Consider product and service development that operates 24 hours a day, 365 days a year, and relies on integrated teams who defy the accepted workday routine and have groups in San Jose, California; Bangalore, India; Herzliya, Israel; and Dublin, Ireland, all working to accelerate innovation to spawn new industries, products, services, and business opportunities.
One of the long-term significant changes at the turn of this millennium is the rapid expansion of a phenomenon called the "New Economy". We prefer to call it the Innovation Economy, because at the core of the new wealth being created is the rapid acceleration of change through innovation. This Innovation Economy is being developed with the combination of financial capital and what the Swedish theorist Leif Edvinsson calls "intellectual capital": the ever-expanding knowledge resource that lies at the core of producing new wealth.
This Innovation Economy is largely driven by the intersection of technological innovation, globalization, and deregulation.

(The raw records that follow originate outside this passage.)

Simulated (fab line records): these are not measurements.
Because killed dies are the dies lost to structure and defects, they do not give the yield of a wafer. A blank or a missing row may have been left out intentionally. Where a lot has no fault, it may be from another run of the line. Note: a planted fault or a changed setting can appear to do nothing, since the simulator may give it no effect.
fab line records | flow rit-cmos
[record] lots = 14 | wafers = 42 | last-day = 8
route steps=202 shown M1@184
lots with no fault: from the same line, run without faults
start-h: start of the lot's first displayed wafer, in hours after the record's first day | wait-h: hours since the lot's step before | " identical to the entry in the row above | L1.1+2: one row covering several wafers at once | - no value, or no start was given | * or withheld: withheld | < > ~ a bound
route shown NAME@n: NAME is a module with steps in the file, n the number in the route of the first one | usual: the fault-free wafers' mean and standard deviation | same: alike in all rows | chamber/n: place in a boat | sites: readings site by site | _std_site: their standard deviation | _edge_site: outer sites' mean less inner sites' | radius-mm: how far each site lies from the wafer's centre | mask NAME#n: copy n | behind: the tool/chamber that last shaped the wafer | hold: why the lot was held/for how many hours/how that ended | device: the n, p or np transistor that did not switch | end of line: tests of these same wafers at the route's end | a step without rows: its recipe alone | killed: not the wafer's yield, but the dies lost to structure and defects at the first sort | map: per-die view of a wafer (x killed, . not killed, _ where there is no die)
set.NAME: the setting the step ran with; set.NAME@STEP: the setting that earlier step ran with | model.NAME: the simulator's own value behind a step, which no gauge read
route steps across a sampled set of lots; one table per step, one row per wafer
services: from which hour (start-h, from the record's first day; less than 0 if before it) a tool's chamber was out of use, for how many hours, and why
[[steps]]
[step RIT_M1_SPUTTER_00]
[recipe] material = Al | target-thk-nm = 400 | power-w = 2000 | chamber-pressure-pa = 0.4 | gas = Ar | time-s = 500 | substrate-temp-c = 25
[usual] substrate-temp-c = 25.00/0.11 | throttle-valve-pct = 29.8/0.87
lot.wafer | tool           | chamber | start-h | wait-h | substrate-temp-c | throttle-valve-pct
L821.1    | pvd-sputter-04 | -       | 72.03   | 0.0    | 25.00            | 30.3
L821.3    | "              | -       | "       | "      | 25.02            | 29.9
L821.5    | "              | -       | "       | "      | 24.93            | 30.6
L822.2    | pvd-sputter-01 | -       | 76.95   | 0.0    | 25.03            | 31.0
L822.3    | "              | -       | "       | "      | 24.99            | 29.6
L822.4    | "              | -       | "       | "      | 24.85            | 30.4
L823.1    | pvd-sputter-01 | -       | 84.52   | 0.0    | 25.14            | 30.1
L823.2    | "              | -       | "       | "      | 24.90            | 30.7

Technological innovation is identified most closely with the Internet, but is not exclusively defined by it. Satellites, telecommunications, biotechnology, advances in microchip technology and applications embedded in products, digital technology, optics, and major breakthroughs in renewable and portable energy are all integrating elements of this rapidly changing environment. In this Innovation Economy, rapid innovations in these categories have begun to create wealth and economic advantage for businesses and regions, which have adapted to the principles of this rapidly changing marketplace. This phenomenon may have revolutionary implications in the shifting of economic advantage and power among regions. Those who "plug in" (that is, invest in the education and skills of their people as the greatest resource for wealth) will thrive. Those regions not developing the intellectual capital of their people, and whose institutions of government, industry, universities, and non-government organizations are dysfunctional, as in much of Latin America, the Arab Middle East, and Africa, will continue to decline.
Sir Peter Hall, author of Cities in Civilization, provides a useful perspective on the transition from an industrial to an informational era.
Peter Hall
There are four elements, all technologically driven. The first is the development of a new infrastructure of communication, commonly called the Internet, and its probable successor, the information superhighway. The second is the increasing interconnectivity of different electronic machines - telephones, computers, faxes, modems - both in terms of numbers of connections, and the bandwidth of connections. The third is perhaps the most fundamental: the fact that almost all information is becoming digital. The fourth is the development on this basis of new applications - the so called killer applications that will constitute the new basic industries of the information age.1
The fast-growing Innovation Economy is not a fantasy. It is largely driven by massive amounts of investments in innovative information technology. The United States has been the primary driver of this investment, enabling U.S. financial markets, governments, and corporations to cut costs and increase flexibility and efficiency. The result is long-term faster growth and lower inflation.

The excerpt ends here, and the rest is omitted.